I’m truly amazed by the reports coming out of the McCain campaign. Now, according to the New York Times, McCain’s advisers admit that they were blind-sided by Sarah Palin’s lack of knowledge and reluctance to prepare for interviews. The reporting of Carl Cameron of Fox News goes even further, saying the Alaska governor did not realize Africa was a continent:
We’re told by folks that she didn’t know what countries that were in NAFTA, the North American Free Trade Agreement, that being the Canada, the US, and Mexico. We’re told she didn’t understand that Africa was a continent rather than a country just in itself … a whole host of questions that caused serious problems about.
It’s true that in the wake of a failed campaign there’s always going to be finger pointing. I’m sure Palin feels that Team McCain is attempting to throw her under the bus: the ill will was clear when McCain permitted Tina Fey to take a shot at his running mate over her 2012 ambitions with him on set.
At some point, however, blame has to be assigned at the ticket’s top. As soon as McCain picked Palin, I suggested it would be a disaster for the Republicans.
To me, it’s a desperate and reckless pick. The Republicans seem to be ready to throw away their best argument, experience, for the novelty of somebody new.
Given the all but nonexistent briefing of Palin, we now know how true that was.

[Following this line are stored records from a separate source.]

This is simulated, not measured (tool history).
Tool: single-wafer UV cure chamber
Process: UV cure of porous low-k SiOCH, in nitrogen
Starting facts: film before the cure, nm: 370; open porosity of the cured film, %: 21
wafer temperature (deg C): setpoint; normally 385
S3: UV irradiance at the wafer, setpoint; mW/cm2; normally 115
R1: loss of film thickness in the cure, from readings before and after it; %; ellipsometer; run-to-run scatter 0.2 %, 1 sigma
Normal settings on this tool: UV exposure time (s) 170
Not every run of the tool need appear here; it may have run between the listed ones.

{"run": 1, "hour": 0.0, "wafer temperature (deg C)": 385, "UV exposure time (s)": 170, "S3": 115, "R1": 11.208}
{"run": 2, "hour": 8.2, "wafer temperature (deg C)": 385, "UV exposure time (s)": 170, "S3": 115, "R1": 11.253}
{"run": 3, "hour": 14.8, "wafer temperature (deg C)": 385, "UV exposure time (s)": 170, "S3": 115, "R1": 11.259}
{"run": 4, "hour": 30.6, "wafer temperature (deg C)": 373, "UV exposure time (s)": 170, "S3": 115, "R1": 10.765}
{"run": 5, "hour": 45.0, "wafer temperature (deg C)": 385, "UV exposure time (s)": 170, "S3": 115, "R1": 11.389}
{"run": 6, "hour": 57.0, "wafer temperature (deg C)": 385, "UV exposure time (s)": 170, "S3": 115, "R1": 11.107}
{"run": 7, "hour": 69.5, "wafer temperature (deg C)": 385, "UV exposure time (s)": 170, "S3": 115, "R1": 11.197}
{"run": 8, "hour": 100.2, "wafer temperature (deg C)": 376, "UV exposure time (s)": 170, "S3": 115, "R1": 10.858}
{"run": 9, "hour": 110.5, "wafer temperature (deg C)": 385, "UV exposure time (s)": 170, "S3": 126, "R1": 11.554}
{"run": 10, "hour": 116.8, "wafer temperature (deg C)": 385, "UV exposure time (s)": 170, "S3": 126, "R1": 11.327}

The issue all these aides, Palin and McCain himself need to confront is how did they let this happen? Aides owe a duty to their principals to give them their best advice and then their loyalty. McCain had an obligation to the country to select a running mate ready to be president. And Palin had a responsibility to herself and to her country to decline a top post if she knew she wasn’t prepared for it.
EDIT. I’m adding a quote I’ve subsequently located from an anonymous McCain aide describing Palin’s $150,000 shopping spree: “A “Wasilla hillbillies looting Neiman Marcus from coast to coast.” Note that when members of the Blue-Coastal Media and blog community made similar comments around Labor Day, they were dubbed culturally-biased and anti-feminist by the pro-McCain forces.